Individual Retirement Accounts (IRAs)
Consider These Tax-Advantaged Investments
Thinking About Retirement
An individual retirement account, or IRA, provides tax advantages for retirement savings. There are different IRA solutions available. At First Source, your IRA earns dividends and it is federally insured by NCUA, though there is an early withdrawal penalty.
We offer Traditional IRAs and Roth IRAs, along with a Money Market IRA and IRA Term Share Certificate. We also offer a New York State 529 College Savings Plan and a Coverdell Education Savings Account (ESA).
ESA vs. 529: Learn More
What is an IRA?
An IRA is simply a place to set money aside for your retirement. The difference between Traditional and Roth IRA options is essentially how you are taxed.

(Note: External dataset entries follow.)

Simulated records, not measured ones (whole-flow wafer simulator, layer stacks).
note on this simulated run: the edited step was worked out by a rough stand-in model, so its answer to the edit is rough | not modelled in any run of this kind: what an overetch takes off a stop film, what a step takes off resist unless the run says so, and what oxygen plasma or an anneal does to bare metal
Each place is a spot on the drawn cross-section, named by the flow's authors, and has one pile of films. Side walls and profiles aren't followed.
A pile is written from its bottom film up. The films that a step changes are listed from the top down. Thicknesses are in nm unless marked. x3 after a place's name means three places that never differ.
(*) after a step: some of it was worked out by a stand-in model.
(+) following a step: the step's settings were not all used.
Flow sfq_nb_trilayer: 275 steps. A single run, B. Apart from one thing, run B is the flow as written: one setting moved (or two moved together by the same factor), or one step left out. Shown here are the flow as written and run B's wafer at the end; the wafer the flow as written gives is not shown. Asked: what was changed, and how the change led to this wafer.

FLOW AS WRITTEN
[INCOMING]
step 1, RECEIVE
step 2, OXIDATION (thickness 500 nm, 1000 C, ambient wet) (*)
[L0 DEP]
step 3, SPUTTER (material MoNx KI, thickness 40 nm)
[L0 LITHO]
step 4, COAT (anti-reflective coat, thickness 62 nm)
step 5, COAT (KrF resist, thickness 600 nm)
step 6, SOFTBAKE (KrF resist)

A Traditional IRA allows contributions to be tax deferred up front. Any account growth, which includes account interest earned or reinvested, is tax deferred. When you take out money (a distribution), it is taxed as ordinary income. You can take distributions without penalty after you’re 59½, or the IRS will force distributions once you reach 72 (70½ if you reached that before January 1, 2020). Check contribution and income limits for each year you plan to contribute, as they are subject to change.
Where a Traditional IRA gives you a tax deduction on your contributions, a Roth IRA lets you save when you take your money out. Any interest growth, as well as your distributions during retirement, are federal tax-free. A Roth IRA also allows you to make withdrawals of your contributions at any time, for any reason, without penalties or taxes. The growth, or interest, is the only part for which you’ll have to wait until you’re at least 59½ to withdraw without penalties or taxes. There are some restrictions depending on your age and income. Check contribution and income limits for each year you plan to contribute, as they are subject to change.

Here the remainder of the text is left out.